Tuesday, December 8, 2009

Pondering a Goodbye to PNG (edited from my personal journal)

It's hard to know if I am saying goodbye.  In my mind I am already gone.  It is even possible to say that there have been moments over the last 19 months when I felt like I was never really here.
So for now, I am focusing on facing the world's opportunities directly in the eye.  There are many uncertainties ahead and I welcome the feelings this brings.  All I know is this, I will be in Hong Kong tonight--and the next 3 nights.  Then I will be in the States surrounded by my family and friends for the holidays.  But then there is January.  When January  comes there is a chance I could be in Cambodia or on a plane to Singapore with an open ticket to Indonesia before making my way across the Indo-PNG border back to Madang. Each of these possibilities have their own appeal.  I often times catch myself smiling in complete amazement of my life.  I am happy with my choices to live life in the unknown, where each day is wonderfully adventurous.  I feel I am in a good place, I don't feel anxious or lost. Instead, I feel that life is moving me in a forward direction.

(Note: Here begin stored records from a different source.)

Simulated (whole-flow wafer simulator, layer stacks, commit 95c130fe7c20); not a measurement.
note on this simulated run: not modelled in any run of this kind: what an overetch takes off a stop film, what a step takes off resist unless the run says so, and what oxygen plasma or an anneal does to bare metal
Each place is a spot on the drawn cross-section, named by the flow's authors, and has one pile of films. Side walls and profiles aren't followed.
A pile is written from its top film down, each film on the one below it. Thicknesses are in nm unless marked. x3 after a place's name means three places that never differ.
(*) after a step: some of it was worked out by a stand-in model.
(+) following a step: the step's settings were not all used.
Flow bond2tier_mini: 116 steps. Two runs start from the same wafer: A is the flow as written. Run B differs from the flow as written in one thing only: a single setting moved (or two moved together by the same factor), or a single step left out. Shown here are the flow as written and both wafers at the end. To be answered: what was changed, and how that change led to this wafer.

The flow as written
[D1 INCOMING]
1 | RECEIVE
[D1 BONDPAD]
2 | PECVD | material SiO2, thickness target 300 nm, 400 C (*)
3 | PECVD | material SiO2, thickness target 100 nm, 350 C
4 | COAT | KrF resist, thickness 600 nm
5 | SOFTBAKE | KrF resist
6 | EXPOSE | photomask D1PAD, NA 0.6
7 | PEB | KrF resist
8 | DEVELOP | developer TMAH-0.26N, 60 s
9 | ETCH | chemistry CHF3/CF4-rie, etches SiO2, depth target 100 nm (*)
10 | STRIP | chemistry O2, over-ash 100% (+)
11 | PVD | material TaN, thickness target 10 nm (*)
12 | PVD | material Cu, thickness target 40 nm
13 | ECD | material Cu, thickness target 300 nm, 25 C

 It's a wonderful feeling.  It's like looking beyond the horizon knowing there is a great big world out there just waiting for me.  I am enjoying every moment, every possibility, the excitement of knowing the world is my oyster! My thinking is circular at the moment.  Not a dizzy, mind boggling type of chaos of thoughts, but more of like circular dancing in my head.  I feel lucky that I have so many choices in life.  In some ways I am saying goodbye to Madang, to PNG and to my life here.  I would be lying to myself if  I tried to say that throughout the last few days I didn't crave to hold on to every last moment.  The last time to swim the pristine sea, my last time to gaze out to the "Land you can sometimes see", the last time for Jolanda, Marleen and I to be crammed inside the Nissan.  Through all these nostalgic moments, my mind holds tightly to the possibility of returning.  I dream of all the teacher trainings, of gaining the courage and confidence to take a PADI diving course,  to kiss his lips again. to sit on the veranda drinking kulau smoothies and Highlands coffee.  However, as my thoughts circle I feel excitement growing inside of me at the mere idea of starting a new life.  Of surrounding my senses with new experiences.  A life in Southeast Asia is appealing.  It is safe, city life is buzzing, good food is easy to find and once again I will have the freedom to walk the streets day and night.

I am leaving for holiday tomorrow without knowing if I have the job with Handicap International. So, I  have decided to pack as if I am not returning.  Once again I have put my material belongings into 2 checked pieces of luggage.  I first started to pack my artifacts and bilums. Reaching into the bilums I found an odd mix of randoms items that would only be found in the bottom of your purse in PNG.  I found discarded flex cards, Chicken Snax, sunscreen, rotten bananas, shells, a piece of blue coral and ants among other things! Packing personal items was more cut throat.  I began to make piles of things I definitely wanted to take, things I would give to Roselyn, schools, the Country Women's Association, Marleen and other VSO vols and a pile of things that didn't make the 'take' pile but I just couldn't bare to let go just that moment.  In my mind, it was easier to think of the possibility of seeing them again if I were to return.  So I set them aside and they remained in a neat pile just for peace of mind.  However, I knew it was more likely than not that I would never see them again.  This process of detachment is healthy, but hard.  It reminded me of the time I left Folly Beach, SC for the Peace Corps.  However then I sold my car, furniture,... well everything!  Packing like this with only a few days notice forced me to put into practice my beliefs for not valuing things more than experiences.  To follow Buddha's teachings that attachment is the source of all suffering.  It helps me to live life more spontaneously.    It was surprisingly easy to leave what didn't fit in my 2 bags all behind.  Easy because I know that my heart is  overflowing with memories and experiences.  And regardless of my journey, I know I will always carry them with me.  

Today I am free..for a new start, whether that be in Cambodia or PNG.